The particular nest Payzant is involved with involves school assignment. For a quarter century, school assignment issues have been the hot button of Boston politics. The button has one big word on it: "busing." That word has been a divide between Boston's white and black communities. It has been largely responsible for pushing mostly white children and parents out of the school system and indeed, out of the city. It has also, however, been largely responsible for ending Boston's segregated school system and pushing the School Department to fund schools in minority neighborhoods the same way it funds those in white neighborhoods.
Out of the dissension has emerged some degree of consensus, however. For the most part, parents — white and black — agree that they want to be able to choose the schools to which their children go. For the most part as well, most parents agree that they would prefer to be able to send their kids — especially elementary school kids — closer to home.
It is these elements of consensus that Payzant has seized. He did so as part of the yearlong analysis conducted by the School Assignment Task Force. Created last summer at the urging of two city councilors (yours truly and At-Large Councilor Steve Murphy), the Task Force's mission has been to devise ways to enhance parental choice.
The conclusion? Boston has changed a lot since busing was first mandated by federal courts in 1974. Its neighborhoods are more ethnically diverse and that diversity means it is possible to devise neighborhood school zones that allow parents to choose schools close to them yet do not automatically result in a re-segregation of the system. Indeed, it appears that if done correctly, the diversity of the schools will be about the same after adoption of the plan as it is today.

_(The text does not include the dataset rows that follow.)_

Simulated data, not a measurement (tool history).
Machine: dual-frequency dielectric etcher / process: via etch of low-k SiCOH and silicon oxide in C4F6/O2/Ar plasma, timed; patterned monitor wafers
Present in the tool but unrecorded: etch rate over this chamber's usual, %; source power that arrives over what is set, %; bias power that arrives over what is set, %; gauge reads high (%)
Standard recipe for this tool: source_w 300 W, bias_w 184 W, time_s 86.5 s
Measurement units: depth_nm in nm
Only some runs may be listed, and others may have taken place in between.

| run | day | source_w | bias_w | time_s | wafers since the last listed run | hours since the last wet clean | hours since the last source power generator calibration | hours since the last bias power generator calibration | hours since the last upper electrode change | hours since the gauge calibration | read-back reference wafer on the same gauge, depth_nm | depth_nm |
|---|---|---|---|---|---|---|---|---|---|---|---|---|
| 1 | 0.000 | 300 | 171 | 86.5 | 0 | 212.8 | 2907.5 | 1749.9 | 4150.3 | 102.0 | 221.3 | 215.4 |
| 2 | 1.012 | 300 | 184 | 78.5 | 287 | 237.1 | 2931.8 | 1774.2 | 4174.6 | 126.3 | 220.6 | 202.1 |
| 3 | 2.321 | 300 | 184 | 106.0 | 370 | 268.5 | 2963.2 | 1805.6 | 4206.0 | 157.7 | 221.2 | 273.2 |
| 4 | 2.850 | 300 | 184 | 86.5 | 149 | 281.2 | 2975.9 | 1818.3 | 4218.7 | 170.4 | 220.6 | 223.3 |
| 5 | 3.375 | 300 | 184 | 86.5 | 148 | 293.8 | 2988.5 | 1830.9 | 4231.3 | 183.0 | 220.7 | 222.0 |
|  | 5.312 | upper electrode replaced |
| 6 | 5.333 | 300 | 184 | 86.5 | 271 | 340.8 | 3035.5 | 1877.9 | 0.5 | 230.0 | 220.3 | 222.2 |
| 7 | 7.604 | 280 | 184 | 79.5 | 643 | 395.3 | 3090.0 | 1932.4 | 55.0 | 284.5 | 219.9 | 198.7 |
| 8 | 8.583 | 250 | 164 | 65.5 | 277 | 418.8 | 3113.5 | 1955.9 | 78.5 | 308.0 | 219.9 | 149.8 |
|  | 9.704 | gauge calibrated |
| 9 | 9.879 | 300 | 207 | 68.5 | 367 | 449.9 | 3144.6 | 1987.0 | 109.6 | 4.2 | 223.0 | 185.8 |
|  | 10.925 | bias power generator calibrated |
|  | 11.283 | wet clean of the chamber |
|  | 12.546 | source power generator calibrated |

There are a couple of caveats, however. Many black parents are concerned that the new plan is a possible regression. If the plan results in the creation of a more segregated school system, they argue, than predominately black schools may receive less funding and less support than predominately white schools. There is a subtle point to this argument that is worth noting. Equal funding from the school system is easy to mandate. But schools need more than money. They receive support from teachers, community activists, outside corporations and charitable organizations. There is a concern, and it seems legitimate, that these sources of support could be divvied up unequally.
The second caveat is that neighborhood schools should not supplant parental choice. Many parents may choose to send their kids to close-by schools. Others won't however, and their rights should be respected. (Indeed, at the high school level, it's quite clear that most parents have no problem sending their kids a long distance away to attend schools such as Boston Latin.)
A third caveat. At the end of the day, the issue with our schools is not the assignment process: it's the quality of education children get when they show up. Improving the assignment process will have many beneficial effects. It will build communities, it will let parents become more involved in their kid's education. It may also have the salutatory effect of persuading people who have presently opted out of the system to come back in.
But when kids take achievement tests, we aren't measuring the distance they traveled from home to school. We're measuring their education. School assignment is a piece of the educational puzzle, but the big picture is quality. That's what Boston and Tom Payzant need to keep their eyes on.